NATIONAL PAPER PRODUCTS CO. v. HELVERING, Commissioner of Internal Revenue. ZELLERBACH PAPER CO. v. SAME.
293 U.S. 183
55 S.Ct. 132
79 L.Ed. 274
NATIONAL PAPER PRODUCTS CO.
v.
HELVERING, Commissioner of Internal Revenue. ZELLERBACH PAPER CO. v. SAME.
Nos. 35, 36.
Argued Oct. 17, 1934.
Decided Nov. 5, 1934.
Messrs. John Francis Neylan and J. Paul Miller, both of San Francisco, Cal., for petitioners.
The Attorney General and Mr. William Stanley, Asst. to Atty. Gen., for respondent.
Mr. Justice CARDOZO delivered the opinion of the Court.
These cases present in slightly different circumstances a question substantially the same as the one considered in Nos. 37 to 39, Zellerbach Paper Co. v. Helvering, 293 U.S. 172, 55 S.Ct. 127, 79 L.Ed. 264, decided herewith.
Here, on July 15, 1925, the Zellerbach Paper Company filed for itself and its subsidiary, National Paper Products Company, a consolidated return under the Revenue Act of 1924 (43 Stat. 253) for the fiscal year ending April 30, 1925.
On February 26, 1926, the Revenue Act of 1926 (44 Stat. 9) was enacted, effective retroactively in respect of income taxes (with exceptions not now important) as of January 1, 1925. Sections 286, 1200 (26 USCA §§ 931 note, 1a note, 1260a).

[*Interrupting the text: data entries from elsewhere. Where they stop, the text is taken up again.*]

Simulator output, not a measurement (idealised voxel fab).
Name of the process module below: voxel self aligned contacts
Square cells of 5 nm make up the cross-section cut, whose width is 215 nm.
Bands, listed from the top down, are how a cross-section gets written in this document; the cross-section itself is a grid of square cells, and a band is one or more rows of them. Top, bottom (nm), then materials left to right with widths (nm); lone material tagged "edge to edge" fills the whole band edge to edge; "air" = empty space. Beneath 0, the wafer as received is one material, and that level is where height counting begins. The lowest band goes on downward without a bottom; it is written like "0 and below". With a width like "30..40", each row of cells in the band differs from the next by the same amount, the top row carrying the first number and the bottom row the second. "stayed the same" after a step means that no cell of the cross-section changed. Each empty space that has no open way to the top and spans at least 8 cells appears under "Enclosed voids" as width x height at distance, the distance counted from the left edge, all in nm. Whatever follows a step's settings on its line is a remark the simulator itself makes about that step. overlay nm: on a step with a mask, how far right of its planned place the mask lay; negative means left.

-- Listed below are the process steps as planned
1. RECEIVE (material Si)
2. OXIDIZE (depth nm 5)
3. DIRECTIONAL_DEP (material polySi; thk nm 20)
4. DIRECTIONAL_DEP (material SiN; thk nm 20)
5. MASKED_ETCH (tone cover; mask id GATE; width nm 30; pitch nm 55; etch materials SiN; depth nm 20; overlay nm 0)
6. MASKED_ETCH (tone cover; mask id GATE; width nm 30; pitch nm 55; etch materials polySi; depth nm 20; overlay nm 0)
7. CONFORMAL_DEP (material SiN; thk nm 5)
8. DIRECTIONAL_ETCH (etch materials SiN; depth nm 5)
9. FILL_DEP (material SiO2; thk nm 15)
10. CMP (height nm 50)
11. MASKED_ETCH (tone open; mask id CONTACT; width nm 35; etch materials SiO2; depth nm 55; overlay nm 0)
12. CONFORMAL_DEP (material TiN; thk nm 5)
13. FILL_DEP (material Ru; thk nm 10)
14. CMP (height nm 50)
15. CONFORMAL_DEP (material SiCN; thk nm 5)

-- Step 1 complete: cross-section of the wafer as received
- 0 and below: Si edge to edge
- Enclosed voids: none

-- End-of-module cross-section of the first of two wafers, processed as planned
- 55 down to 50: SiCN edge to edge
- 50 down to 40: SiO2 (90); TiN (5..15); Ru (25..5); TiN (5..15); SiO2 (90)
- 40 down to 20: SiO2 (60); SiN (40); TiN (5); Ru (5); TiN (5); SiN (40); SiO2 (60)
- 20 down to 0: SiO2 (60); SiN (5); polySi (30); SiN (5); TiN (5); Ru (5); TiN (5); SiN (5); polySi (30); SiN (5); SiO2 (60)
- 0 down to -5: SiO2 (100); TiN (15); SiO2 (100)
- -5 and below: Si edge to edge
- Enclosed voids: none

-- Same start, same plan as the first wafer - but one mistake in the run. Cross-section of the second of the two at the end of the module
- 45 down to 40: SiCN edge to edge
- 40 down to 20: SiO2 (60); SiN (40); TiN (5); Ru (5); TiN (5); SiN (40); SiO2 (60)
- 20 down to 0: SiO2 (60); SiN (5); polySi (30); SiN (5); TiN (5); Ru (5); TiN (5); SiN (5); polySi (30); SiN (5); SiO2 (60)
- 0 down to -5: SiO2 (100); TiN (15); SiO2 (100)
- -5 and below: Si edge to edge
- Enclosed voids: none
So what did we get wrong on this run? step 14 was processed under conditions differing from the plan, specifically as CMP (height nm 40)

The tax payable by the petitioners for the preceding fiscal year was changed by the new act in one respect only. For the four months of that year following January 1, 1925, the 12 1/2 per cent. tax fixed by the Act of 1924 was increased to 13 per cent. (Section 230(a)(1), 26 USCA § 981 note), an amount ascertainable through a simple computation when once the data had been supplied for separating income attributable to 1925 from income attributable to an earlier time. For other taxpayers differently situated, the changes might be different or greater. So far as the new act affected the petitioners, it changed the rate and nothing else.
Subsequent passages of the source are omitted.